Reputation: 183
I am new to CNTK. My environment is C# (unfortunately, I am not a python or a BrainScript programmer).
I am trying to use CNTK to design/train/test an LSTM on free text (NLP) to select an appropriate title (from a given set of titles, about 8,000 of them in my data).
I've used a separate program to map each word into a 100-element vector of real numbers (the 100 is a configurable value; my non-CNTK program, GloVe, can generate any width I select).
My raw input looks something like:
|label 17 |features the brown fox jumped over the ...
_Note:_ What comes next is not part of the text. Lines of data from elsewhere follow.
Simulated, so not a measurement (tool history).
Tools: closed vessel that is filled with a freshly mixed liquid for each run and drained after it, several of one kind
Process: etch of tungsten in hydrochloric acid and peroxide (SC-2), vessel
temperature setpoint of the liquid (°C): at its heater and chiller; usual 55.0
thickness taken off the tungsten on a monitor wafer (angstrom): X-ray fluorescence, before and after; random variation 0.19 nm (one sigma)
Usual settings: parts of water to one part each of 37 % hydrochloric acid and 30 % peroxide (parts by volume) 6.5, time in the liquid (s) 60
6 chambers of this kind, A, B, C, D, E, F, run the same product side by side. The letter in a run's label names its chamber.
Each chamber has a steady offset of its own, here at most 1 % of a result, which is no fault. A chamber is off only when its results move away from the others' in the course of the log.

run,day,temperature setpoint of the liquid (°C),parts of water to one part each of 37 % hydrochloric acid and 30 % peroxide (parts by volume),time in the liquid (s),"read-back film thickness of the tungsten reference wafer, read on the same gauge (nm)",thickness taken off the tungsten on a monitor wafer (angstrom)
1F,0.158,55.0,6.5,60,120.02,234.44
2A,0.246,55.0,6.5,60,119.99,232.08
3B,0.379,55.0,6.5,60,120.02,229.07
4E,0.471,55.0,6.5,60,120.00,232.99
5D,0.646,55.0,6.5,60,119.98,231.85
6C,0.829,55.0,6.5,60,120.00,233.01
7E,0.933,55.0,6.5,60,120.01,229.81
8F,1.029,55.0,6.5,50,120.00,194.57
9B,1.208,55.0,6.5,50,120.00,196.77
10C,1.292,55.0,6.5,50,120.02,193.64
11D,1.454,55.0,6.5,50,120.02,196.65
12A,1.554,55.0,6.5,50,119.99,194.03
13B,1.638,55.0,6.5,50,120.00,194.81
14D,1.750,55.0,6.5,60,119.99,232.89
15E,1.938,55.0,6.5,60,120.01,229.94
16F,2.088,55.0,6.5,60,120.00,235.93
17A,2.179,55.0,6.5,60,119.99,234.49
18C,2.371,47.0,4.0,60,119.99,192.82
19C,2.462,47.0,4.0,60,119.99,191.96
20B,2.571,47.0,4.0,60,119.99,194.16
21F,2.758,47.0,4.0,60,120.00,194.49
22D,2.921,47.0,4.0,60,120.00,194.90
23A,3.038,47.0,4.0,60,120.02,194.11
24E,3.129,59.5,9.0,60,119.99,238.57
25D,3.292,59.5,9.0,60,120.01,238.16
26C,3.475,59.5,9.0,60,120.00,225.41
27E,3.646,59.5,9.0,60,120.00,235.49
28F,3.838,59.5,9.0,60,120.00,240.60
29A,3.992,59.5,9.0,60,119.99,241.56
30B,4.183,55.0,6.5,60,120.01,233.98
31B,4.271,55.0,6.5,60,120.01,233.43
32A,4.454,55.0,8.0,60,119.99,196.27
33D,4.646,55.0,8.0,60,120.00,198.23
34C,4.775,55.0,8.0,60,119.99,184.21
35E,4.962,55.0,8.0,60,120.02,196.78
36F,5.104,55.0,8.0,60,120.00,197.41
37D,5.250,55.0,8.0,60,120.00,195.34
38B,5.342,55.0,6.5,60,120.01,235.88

|label 19 |features there comes a time when all ...
...
Where '17' is a shorthand for the 17-th title and really is a hot-one representation: [0, 0, ..., 1, 0, 0, ...] where the '1' is in the 17-th position.
Each input row is a sequence of words (separated by a space) - the typical length is a few hundred words, but some data (rows) have thousands of words in it.
My issue is that I don't know how to insert a run-time transformation from my raw file format into something CNTK could use.
I can't assume in-memory data since in production we will be training on data that has millions of rows.
In each mini batch:
The '17' (in the example above) needs to be translated to [0, ..., 1, 0, ...].
Each word needs to be translated (via a lookup into C# Dictionary) into an array (of 100) real numbers.
I realize this is the Embedding layer in CNTK's LSTM but I cannot find any tutorial/example (especially in C#) of how to add a transformation layer using a non-hot-one embedding.
For all its worth, my template for doing this in C# is the LSTMSequenceClassifier.cs in the CNTK examples.
Link to CNTK example: https://github.com/Microsoft/CNTK/blob/master/Examples/TrainingCSharp/Common/LSTMSequenceClassifier.cs
Any help would be greatly appreciated. I've racked my brains on this for the past week!
Upvotes: 3
Views: 1412
Reputation: 33
Since I am new to this too , but I felt that I rather use the most raw data format instead of looking to more advanced features of CNTK..
My approach for this would be
0 |feature 43:1 |label 0 0 1 0
0 |feature 23:1
0 |feature 15:1
0 |feature 34:1
1 |feature 37:1 |label 0 0 0 1
1 |feature 67:1
1 |feature 69:1
1 |feature 12:1
where the max classification is 4 different classifications
and
43rd word in your matrix is "the"
23rd is "fox"
so on and so forth
refer https://cntk.ai/pythondocs/sequence.html
I know reading python can be confusing the first time but you will get the hang of it
https://github.com/Microsoft/CNTK/tree/master/Tests/EndToEndTests/Text/SequenceClassification/Data
has the data files that is used in the example tutorial they have
Upvotes: 0